Keyhole TIG Limited signed a non-binding term sheet to acquire Serpentine Technologies Limited (ASX:S3R) in a reverse merger transaction on March 14, 2019. A binding term sheet is expected to be signed by end March 2019 subject to satisfactory completion of due diligence. Under the terms of the transaction, Serpentine Technologies Limited will acquire Keyhole TIG Limited. As consideration, Serpentine Technologies Limited will issue 4.57 billion shares on a pre-consolidation basis. Serpentine Technologies Limited will also issue 1.71 billion pre-consolidation shares as deferred consideration subject to the grant of an ASX waiver. The deferred consideration shares will be issued in tranches and will immediately convert into ordinary shares upon achievement of the milestones. Serpentine Technologies Limited intends to conduct a consolidation of shares on 1-for-10 basis. As of July 10, 2019, Serpentine Technologies Limited will issue 80.2 million shares on a post consolidation basis, 30 million shares as deferred consideration on achieving financial milestones. Every 57 shares will be consolidated into 1 share. As part of the transaction, Serpentine Technologies Limited will seek the approval of shareholders to change its name to K-TIG Limited. As of April 29, 2019, Keyhole TIG Limited signed binding agreement to acquire Serpentine Technologies Limited in a reverse merger transaction. Upon completion of the transaction, it is proposed that Neil Le Quesne, Currently Chief Executive Officer of Keyhole TIG Limited will assume the role of Chief Executive Officer of Serpentine Technologies Limited. Kieran Purcell and Syed Shueb will be elected as Non-Executive Directors. The Board will comprise of Kieran Purcell, Syed Shueb Stuart Carmichael and Colm O'Brien.

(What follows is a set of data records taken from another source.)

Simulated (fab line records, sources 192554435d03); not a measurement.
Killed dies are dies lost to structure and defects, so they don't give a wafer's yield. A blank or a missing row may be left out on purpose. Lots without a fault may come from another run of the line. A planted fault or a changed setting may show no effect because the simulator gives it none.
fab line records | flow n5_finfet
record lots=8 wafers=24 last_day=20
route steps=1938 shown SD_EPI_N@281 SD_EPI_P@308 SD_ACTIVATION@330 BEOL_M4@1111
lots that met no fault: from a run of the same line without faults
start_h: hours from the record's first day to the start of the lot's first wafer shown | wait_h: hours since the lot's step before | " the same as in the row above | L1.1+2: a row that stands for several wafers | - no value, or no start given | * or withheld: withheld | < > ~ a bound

The transaction is subject to completion of due diligence, approval of shareholders of Serpentine Technologies Limited, completion of consolidation, each Minority Shareholder providing Serpentine Technologies with an executed Short Form Sale Agreement, Serpentine Technologies entering into employment and/or services agreements with the proposed directors, Serpentine Technologies obtaining all regulatory approvals (as required) in order to undertake the transaction, the parties obtaining all third-party consents, including the consent of any counterparties to any agreements, drawdown of the convertible note funds of Keyhole TIG Limited, execution of binding transaction documents, preparation of audited financial statements for 6-month period to December 31, 2018, receipt of any required Serpentine Technologies Limited' shareholder or regulatory approval under applicable laws and regulations including but not limited to ASX waivers, shareholder approval for the appointment of the proposed new Directors and shareholder approval for the issue of securities pursuant to the transaction, completion of capital raising of up to AUD 7 million via public offer and Serpentine Technologies Limited receiving a conditional reinstatement conditions letter from ASX, on terms satisfactory to Serpentine Technologies Limited and Keyhole TIG Limited. As of July 16, 2019, Board of Serpentine Technologies unanimously recommended the shareholders to vote in favor of the transaction. A meeting of shareholders of Serpentine Technologies Limited will be held on August 15, 2019 to approve the transaction. Completion of the acquisition is anticipated to take place in September 2019.

Keyhole TIG Limited completed the acquisition of Serpentine Technologies Limited (ASX:S3R) in a reverse merger transaction on September 30, 2019. As of October 2, 2019, all the condition have been satisfied for the transaction.